Can I Travel Internationally After Obtaining Lawful Permanent Resident Status
On occasion, we have clients who receive their Green Cards and ask about whether they can pursue a job opportunity abroad because it will further their career progression. We advise that a lawful permanent resident (green card holder) may leave the United States multiple times and reenter, if he or she does not intend to stay outside the U.S. for 1 year or more.
If you intend to stay outside the U.S. for 1 year or more, you must apply for a re-entry permit with the U.S. Citizenship and Immigration Service (USCIS) prior to leaving the United States. Re-entry permits are generally valid for 2 years from the date of issuance. Therefore, if you are outside of the US longer than the date the permit was issued, you may be denied entry into the United States.
A Reentry Permit allows a green card holder to apply for admission to the U.S. upon returning from abroad during the permit’s validity period, removing the need to obtain a returning resident visa from a U.S. Embassy or U.S. Consulate.
About the Reentry Permit
- The Applicant must be physically present in the United States when he or she files the Reentry Permit application.
- After filing the Application for a Reentry Permit, USCIS will inform the Applicant in writing when to go to his or her local Application Support Center (ASC) for the biometrics services appointment. The Applicant must be physically present in the United States to complete the biometrics services requirement.
- With the exception of having to obtain a returning resident visa abroad, a Reentry Permit does not exempt the Applicant from compliance with any of the requirements of U.S. immigration laws. If the Applicant is in possession of a valid, unexpired Reentry Permit, he or she will not be deemed to have abandoned his or her status as a lawful permanent resident based solely on the duration of his or her absences from the United States while the permit is valid
Validity of a Reentry Permit
- Generally, a Reentry Permit issued to a Lawful Permanent Resident is valid for 2 years from the date of issuance. See 8 CFR section 223.3(a)(1). However, if you have been outside the US for more than 4 of the last 5 years since becoming a lawful permanent resident, the reentry permit will be limited to 1 year, A reentry permit with a 2-year validity period may still be issued to the following:
- A lawful permanent resident whose travel is on the order of the U.S. Government, other than an exclusion, deportation, removal, or rescission order,
- A lawful permanent resident employed by a public international organization of which the United States is a member by treaty or statute, or
- A lawful permanent resident who is a professional athlete and regularly competes in the United States and worldwide
- A Reentry Permit issued to a conditional permanent resident is valid for 2 years from the date of issuance, or to the date the conditional permanent resident must apply for removal of the conditions on his or her status, whichever date comes first.

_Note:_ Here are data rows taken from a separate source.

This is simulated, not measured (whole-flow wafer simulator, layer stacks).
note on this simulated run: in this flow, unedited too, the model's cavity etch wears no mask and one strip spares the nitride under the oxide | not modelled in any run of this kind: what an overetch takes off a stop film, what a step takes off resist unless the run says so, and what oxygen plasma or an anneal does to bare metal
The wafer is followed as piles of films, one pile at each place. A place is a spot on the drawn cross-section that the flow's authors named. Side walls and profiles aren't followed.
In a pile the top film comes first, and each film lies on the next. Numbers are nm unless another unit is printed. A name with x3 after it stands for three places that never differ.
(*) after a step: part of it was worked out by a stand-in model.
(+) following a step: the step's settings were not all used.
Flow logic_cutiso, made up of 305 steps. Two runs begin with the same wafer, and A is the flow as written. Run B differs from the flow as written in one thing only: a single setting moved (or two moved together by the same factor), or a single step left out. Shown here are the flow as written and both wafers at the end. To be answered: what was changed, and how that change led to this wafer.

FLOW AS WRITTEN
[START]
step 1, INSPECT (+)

- A Reentry Permit may not be extended.
Notice to Green Card Holders Concerning Possible Abandonment of Status
If you do not obtain a Reentry Permit, lengthy or frequent absences from the United States could be factors supporting a conclusion that you have abandoned your lawful permanent resident status. If the Department of Homeland Security determines, upon your return to the United States, that you have abandoned your lawful permanent resident status, you may challenge that determination if you are placed in removal proceedings.
Ways to Challenge Abandonment of Lawful Permanent (LPR) Status
Having strong ties to the US, through relatives, home, work, investments, paying taxes, attending school, and other ties challenge an LPR abandonment claim. For instance, the individual can show:
- Evidence of property ownership, whether real or personal, in the US (e.g., Mortgage Payment Obligations, US Bank Accounts, etc.),
- Employment Contracts, evidencing employment with a US company abroad,
- Evidence of a predetermined travel termination date, and
- Evidence of having filed US Income Tax Returns for the past year(s).